New School Tries Swapping Games for Books

| 11 Jan 2010 11:52

A unique school in Manhattan is swapping out textbooks for videogames, in the hopes of renewing children's enthusiasm for learning.

Combining gaming with learning is nothing new, as anyone who ever headed down the Oregon Trail knows all too well. But Quest to Learn is taking that concept a bit further by making gaming the centerpiece of its curriculum, as opposed to just a sometimes activity. The school enrolls students from grades 6-12, and the teachers engage their students using a simple concept: learn by doing. With this method in mind, game designers and teachers set out to create a school where students learn school material through videogames and other interactive activities, and solve everyday problems using logic and experimentation.

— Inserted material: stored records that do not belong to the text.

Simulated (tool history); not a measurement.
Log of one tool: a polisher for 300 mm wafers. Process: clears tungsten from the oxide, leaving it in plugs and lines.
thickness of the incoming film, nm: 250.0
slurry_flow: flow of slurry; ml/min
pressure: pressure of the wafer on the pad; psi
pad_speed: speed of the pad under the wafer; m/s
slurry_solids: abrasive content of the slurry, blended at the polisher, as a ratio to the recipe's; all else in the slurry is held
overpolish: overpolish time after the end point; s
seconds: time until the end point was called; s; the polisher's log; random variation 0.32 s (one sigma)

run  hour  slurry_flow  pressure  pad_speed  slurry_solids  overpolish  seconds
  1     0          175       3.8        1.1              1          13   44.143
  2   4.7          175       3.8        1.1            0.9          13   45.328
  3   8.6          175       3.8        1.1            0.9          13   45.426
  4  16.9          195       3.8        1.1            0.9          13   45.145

Students rotate through five courses throughout the day: Codeworlds (Math/English), Being, Space and Place (Social Studies/English), The Way Things Work (Math/Science), Sports for the Mind (Game Design), and Wellness (Health/P.E.). These courses are all group-oriented and highly interactive.

For example, instead of memorizing random facts about Ancient Greece, students play a game called "Spartan Spy." In this game, students are visited by Pythia, the high Priestess of Apollo, and asked to develop Spartan identities so that they can travel back in time to solve a problem in Ancient Greece. Pythia communicates with the students through riddles, asking them to gather information about the ancient city and devise strategies to solve political, social and economic problems plaguing Ancient Greece. Through this exercise, students learn about the inter-relationships between various elements of a society, as well as how societies impact other societies. I tell ya, that sounds a lot more interesting than my sixth grade presentation on the "Core Philosophies of Spartans in Ancient Greece."

Quest also boasts a Facebook-esque social network called Being Me. Being Me allows students to read and critique each other's work, find peer collaborators and post blogs about what they thought of last night's episode of Glee. As if that weren't cool enough, Quest also has "SmallLab," a top down projector with motion sensor machines that allow students to interact with projected images.

Anything that keeps students engaged in their classwork would certainly be a boon, but this approach does raise some questions. Even if this new method works, it seems unlikely that many schools will be able to adopt it - especially those in less affluent areas. It's also possible that using games as the core educational tool might cause students skills in other areas to suffer. So what do you think: Does Quest seem like the next frontier in education, or a step in the wrong direction?